Talent Cloud has been an unusual initiative for the Government of Canada.

The team took a unique approach to testing ideas on optimizing the hiring fit between talent and team, increasing inclusion and diversity in recruitment, and reducing time to staff in the Government of Canada. Talent Cloud went so far as to build a full staffing platform where new ideas could be tested from concept, through hiring, and all the way to on-the-job performance.

The platform is for externally advertised, competitive processes and is open to the public. The project itself is open by default and strives to embrace the GC Digital Standards in all aspects of decision making, design, and development. The initiative was built through extensive user testing, and engagement with partner departments, international experts, and equity-seeking groups, including Indigenous communities.

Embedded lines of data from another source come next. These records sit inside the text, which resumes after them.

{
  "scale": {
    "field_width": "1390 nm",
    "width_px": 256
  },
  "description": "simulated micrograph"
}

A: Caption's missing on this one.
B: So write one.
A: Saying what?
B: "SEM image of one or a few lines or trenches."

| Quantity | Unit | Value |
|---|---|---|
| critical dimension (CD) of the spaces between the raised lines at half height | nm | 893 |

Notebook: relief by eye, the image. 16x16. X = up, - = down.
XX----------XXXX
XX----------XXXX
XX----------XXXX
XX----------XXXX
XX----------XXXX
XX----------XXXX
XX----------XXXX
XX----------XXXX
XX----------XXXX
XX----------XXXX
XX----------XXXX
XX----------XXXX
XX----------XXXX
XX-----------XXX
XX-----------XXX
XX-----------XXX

Talent Cloud has been built from the margins in. Every assumption, every process, every value was turned around and viewed from other angles… many other angles. The idea was to build for the edge cases and then scale towards jobs and groups that are already well supported by the government system, rather than to build for what is easy and known, and then try to scale a standard model to include new types of work and underrepresented groups. Talent Cloud is a platform intentionally optimized to recruit, for example, a black or Indigenous developer with leading edge skills and unconventional education, and provide opportunities in emerging and hard-to-fill areas of need. The platform was built to attract a new group of applicants to a new type of role in the Government of Canada. Inclusion by design, not by accident.

The platform was also engineered to support a talent model optimized for the digital age, including actively enabling project-based work (Talent Cloud recruits for term positions, but the platform could theoretically be used more broadly). Significant effort went into behavioural interventions and process redesign related to the applications themselves. To be more specific, Talent Cloud aimed to reduce the overall volume of applications per process to save time and energy, while increasing both diversity and the percentage of high-performing applicants in the pool. Fewer people, better outcomes. This meant targeting a shift in application behaviour patterns - not through recruitment drives, but through interventions on the platform itself.

In the digital age, a project-based position can’t take longer to staff than the position is needed for. A responsive and agile government must be able to secure rapid access to high-performing talent, and attract those with in-demand and emerging digital skills. To be competitive with industry, Talent Cloud set the target of building a platform that would produce a highly ambitious 30 day time to staff (plus security clearance time, which was outside Talent Cloud’s scope).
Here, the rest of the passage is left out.